CHICAGO — It was an honor long overdue, her great-granddaughter said.

Ida B. Wells, pioneering journalist, educator and civil rights icon, finally was given journalism’s highest honor and awarded a Pulitzer Prize on Monday.

In honor of her investigative work to uncover the lynching of African Americans during the Progressive era, the Pulitzer Prize Board announced it would bequeath an award of at least $50,000 in support of her mission, with recipients to be announced at a later date.

The prize, which the Pulitzer committee gave as a special citation, came 89 years after Wells’ death.

Michelle Duster, her great-granddaughter, is still taking it all in.

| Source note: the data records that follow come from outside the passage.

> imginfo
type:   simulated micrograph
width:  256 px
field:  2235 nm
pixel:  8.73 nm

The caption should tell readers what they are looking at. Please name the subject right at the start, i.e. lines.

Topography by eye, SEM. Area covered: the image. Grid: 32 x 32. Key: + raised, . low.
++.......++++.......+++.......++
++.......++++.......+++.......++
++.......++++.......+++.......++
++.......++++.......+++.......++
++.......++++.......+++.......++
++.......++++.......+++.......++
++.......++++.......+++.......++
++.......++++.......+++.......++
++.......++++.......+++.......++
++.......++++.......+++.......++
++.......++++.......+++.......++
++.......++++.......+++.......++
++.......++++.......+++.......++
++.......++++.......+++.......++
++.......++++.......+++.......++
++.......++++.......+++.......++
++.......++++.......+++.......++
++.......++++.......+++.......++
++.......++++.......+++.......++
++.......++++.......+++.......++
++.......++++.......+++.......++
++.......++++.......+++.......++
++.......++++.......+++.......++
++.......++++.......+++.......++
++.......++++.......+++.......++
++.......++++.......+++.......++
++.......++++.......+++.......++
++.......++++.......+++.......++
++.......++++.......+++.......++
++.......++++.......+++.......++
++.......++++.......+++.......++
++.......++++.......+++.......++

“It’s incredible. It shows the longterm importance of the work she did, the fact that she lived through such dangerous times and documented the violence taking place in her lifetime,” Duster said Monday. “She left a firsthand document for us to read through and get perspective from. I’m not sure it was her intention, but the fact that she created that kind of documentation is such a rich contribution to this country.”

Though the Pulitzer board contacted Duster before Monday’s announcement, Duster — a professor at Columbia College who is working on a book of her own about the suffragette — was on a call with her editor when she saw the real-time response to the news on Twitter.

The new street sign honoring black journalist Ida B. Wells is unveiled at Harold Washington Library Monday morning. Credit: Jamie Nesbitt Golden/Block Club Chicago

“The timing of it almost gives it triple meaning, what with the centennial of the 19th amendment, and the fact that this is an election year,” added Duster, who is the president of the Ida B. Wells Foundation. “That a Black woman, born into slavery, used the resources she had for justice, used journalism as a tool to combat an entire system, was shrewd.”

Duster was the driving force behind the campaign to rename Congress Parkway to Ida B. Wells Drive. She is currently working to have a statue in Wells’ honor, an interpretive creation from sculptor Richard Hunt, erected on the former site of the Ida B. Wells Homes.

For her, continually uplifting Wells’s name isn’t just about her, but about other Black women who have been underrepresented in public spaces.

“We don’t get the recognition we deserve for the work we’ve done, and she represents an incredible legacy of resistance that we have had forever but its just skimmed over in history books,” Duster said. “MLK, Rosa, and others stand on the shoulders of those who come before them, and our country needs to do a better job of making that information known. My great-grandmother was a part of a community, and that needs to be known as well.”

“She did the work she did because she thought it needed to be done, not to be famous. I don’t think she was thinking about that. I tell my students that as long as you’re true to yourself you will make an impact, and she is an example of that.”